Using distcc to speed up Linux builds

distcc is a clever little program that allows you to distribute compilations to many machines, across the network. If you have a bunch of machines running the same operating systems and compilers, it’s quite easy to use: start the daemon on all the machines you wish to serve compilation jobs to, tell the host doing the compiling to use distcc rather than gcc or g++ and compile away!

The problem comes about when the systems aren’t running the same OS. For example: I have an older Linux laptop that I occasionally build things on, but a much faster MacOS X desktop machine. The solution in this case is a cross-compiler. A full-fledged cross-compiler is a complicated thing and requires an obnoxious amount of preparation, but for the purposes of distcc, one can avoid most of the headache.

It’s worth mentioning that doing the reverse (targeting OS X, using Linux servers to speed up the compilation) is much harder because building the cross-assembler requires heavy hackery (Apple does not invest any effort in making their assembler portable). I had something that worked back in the 10.3 days but never updated it for newer releases.

  1. Build binutils for the target, on the server. The only piece that distcc needs is the assembler, but it’s easier to just build the whole thing. Since my target is an 64-bit x86 Ubuntu machine, I’ll use x86_64-linux-gnu as the target in this example.

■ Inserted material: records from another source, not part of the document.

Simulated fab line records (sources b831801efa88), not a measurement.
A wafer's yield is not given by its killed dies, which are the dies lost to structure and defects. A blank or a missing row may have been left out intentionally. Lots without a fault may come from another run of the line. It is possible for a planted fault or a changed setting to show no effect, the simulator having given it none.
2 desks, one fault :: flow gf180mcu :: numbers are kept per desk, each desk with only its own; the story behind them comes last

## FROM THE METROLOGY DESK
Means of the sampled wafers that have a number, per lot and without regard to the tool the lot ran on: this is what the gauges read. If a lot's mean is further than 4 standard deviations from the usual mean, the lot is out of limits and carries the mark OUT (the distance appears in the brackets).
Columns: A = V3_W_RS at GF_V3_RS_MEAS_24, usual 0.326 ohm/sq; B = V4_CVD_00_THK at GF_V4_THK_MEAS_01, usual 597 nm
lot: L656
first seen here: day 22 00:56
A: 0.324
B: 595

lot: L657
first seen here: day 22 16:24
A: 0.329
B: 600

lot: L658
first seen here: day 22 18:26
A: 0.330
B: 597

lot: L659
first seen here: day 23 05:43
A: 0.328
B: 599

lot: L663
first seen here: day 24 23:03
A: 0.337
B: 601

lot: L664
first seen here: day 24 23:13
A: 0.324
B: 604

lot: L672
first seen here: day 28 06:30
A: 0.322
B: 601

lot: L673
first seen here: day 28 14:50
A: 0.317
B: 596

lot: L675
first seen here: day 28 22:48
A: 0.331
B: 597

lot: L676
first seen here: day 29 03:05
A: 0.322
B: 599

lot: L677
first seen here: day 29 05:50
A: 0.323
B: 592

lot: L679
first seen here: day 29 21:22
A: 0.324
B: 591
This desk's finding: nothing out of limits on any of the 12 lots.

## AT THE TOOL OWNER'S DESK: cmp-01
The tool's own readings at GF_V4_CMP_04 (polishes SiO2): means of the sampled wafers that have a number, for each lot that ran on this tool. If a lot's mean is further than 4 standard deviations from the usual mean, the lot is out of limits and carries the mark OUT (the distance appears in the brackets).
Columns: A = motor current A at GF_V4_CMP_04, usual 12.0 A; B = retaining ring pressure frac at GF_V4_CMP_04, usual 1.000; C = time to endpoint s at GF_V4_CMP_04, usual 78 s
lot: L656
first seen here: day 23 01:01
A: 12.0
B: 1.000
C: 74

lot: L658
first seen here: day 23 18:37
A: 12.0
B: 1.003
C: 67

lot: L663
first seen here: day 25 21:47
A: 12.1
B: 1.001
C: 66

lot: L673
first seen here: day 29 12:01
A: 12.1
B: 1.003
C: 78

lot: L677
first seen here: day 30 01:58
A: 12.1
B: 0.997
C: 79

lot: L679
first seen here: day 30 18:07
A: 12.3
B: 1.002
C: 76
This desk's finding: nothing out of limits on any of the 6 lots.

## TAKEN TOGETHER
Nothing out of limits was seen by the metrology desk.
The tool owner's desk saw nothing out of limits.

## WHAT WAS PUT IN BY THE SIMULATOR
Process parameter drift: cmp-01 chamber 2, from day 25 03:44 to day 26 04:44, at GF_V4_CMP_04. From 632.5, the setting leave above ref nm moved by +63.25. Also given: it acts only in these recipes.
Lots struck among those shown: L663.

    wget -c http://ftp.gnu.org/gnu/binutils/binutils-2.21.tar.bz2
    tar -xjf binutils-2.21.tar.bz2
    ./configure --target=x86_64-linux-gnu --disable-nls --prefix=/opt/local/cross-linux
    make
    sudo make install
    export PATH="$PATH:/opt/local/cross-linux/bin

  2. Build gcc partially. You need the compilers, but the core libraries and other pieces are unnecessary. Note that it is important that the version of the compiler match the version on your target. My Ubuntu 10.10 machine uses 4.4.5, so that’s what I used for the cross compiler. I only build C and C++ compilers, as those are the languages that distcc supports.

    wget -c http://ftp.gnu.org/gnu/gcc/gcc-4.4.5/gcc-4.4.5.tar.bz2
    tar -xjf gcc-4.4.5.tar.bz2
    mkdir objdir
    cd objdir
    ../gcc-4.4.5/configure --target=x86_64-linux-gnu --prefix=/opt/local/cross-linux --disable-nls --with-libiconv=/opt/local/ --with-gmp=/opt/local/ --without-cloog --enable-languages=c,c++
    make
    sudo make -k install

    Somewhere in the make process you will get an error. So long as it happens in the library building stage after the compilers have been built, it’s fine.

  3. Verify that the compiler and assembler work. A dummy file works fine here.

    touch hello.c
    x86_64-linux-gnu-gcc -c hello.c

    This should not produce any errors!

  4. Enable the distcc daemon on the server. If it is not already installed at this point, get it. You’ll need to specify the IPs of the hosts that are allowed to connect. Also, make sure the compiler is in $PATH at this point.

    distccd --allow=192.168.1.1/24

  5. On the client (target) machine, also make sure that distcc is installed. Set the variable DISTCC_HOSTS to a list of IPs of servers running distccd. Then set CC and CXX appropriately, and you’re ready to build away!

    export DISTCC_HOSTS='serverip localhost'
    export CC="distcc x86_64-linux-gnu-gcc"
    export CXX="distcc x86_64-linux-gnu-g++"

The way that distcc works is that it farms out the compilation and assembly process, but keeps linking and preprocessing local. This is why a full cross-compiler is not necessary. distcc works best in cases where the build process is dominated by compilation time. Since linking is not distributed, distcc will only have an effect on the steps of the build that are explicitly compilation, i.e. Makefile rules that use gcc -c.